Soft power refers to the ability of a country to influence the behavior of other countries or actors in the international system through non-coercive means. It is the ability to attract and persuade others to support a country’s policies and objectives through the use of culture, ideology, values, and institutions, rather than through military or economic coercion.
Soft power is often seen as an alternative or complementary approach to hard power, which involves the use of military or economic pressure to achieve a country’s goals. Soft power is generally seen as a more subtle and indirect approach to international relations that relies on building positive relationships and appealing to shared values and interests.
Soft power can also be used to build partnerships and alliances, increase economic cooperation, and promote diplomacy and peaceful conflict resolution.
World Made Good Sustainable Development Host, Catarina Caria spoke with the author of a new book that looks at reclaiming global leadership using soft power.
Daniel F. Runde is senior vice president and the William A. Schreyer Chair in Global Analysis at the Center for Strategic and International Studies (CSIS). Renowned as a global thought leader, he has been at the center of Washington debates on soft power and development for two decades. Previously, he held senior leadership roles at the World Bank Group and served in the Bush Administration at USAID (the U.S. Agency for International Development). He is a member of the Council on Foreign Relations and the Bretton Woods Committee, and previously chaired two U.S. federal advisory committees that touch on soft power. He is a contributor to thehill.com and hosts a CSIS podcast series “Building the Future: Freedom, Prosperity & Foreign Policy.”
Runde’s new book The American Imperative: Reclaiming Global Leadership Through Soft Power (Bombardier Books, Feb. 7, 2023) addresses what America’s global strategy should look like in an age of renewed great power competition.

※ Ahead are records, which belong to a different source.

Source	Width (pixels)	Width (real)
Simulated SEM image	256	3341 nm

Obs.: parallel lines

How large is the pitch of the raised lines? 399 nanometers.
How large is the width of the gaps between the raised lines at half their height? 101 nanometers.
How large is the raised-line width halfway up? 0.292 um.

Runde makes the case for building a new global consensus through vigorous internationalism and judicious use of soft power. He maps out many of the steps that we need to take––primarily in the non-military sphere––to ensure an alliance of stable and secure, like-minded, self-reliant partner nations in order to prevent rising authoritarian powers such as China from running the world.
This is the first book in decades to look at our non-military power through the lens of great-power competition. It calls for: supporting broad-based economic growth, supporting good governance and anti-corruption, long-term training, differentiating our approaches in middle-income countries and fragile states, and stronger U.S. leadership in the multilateral system.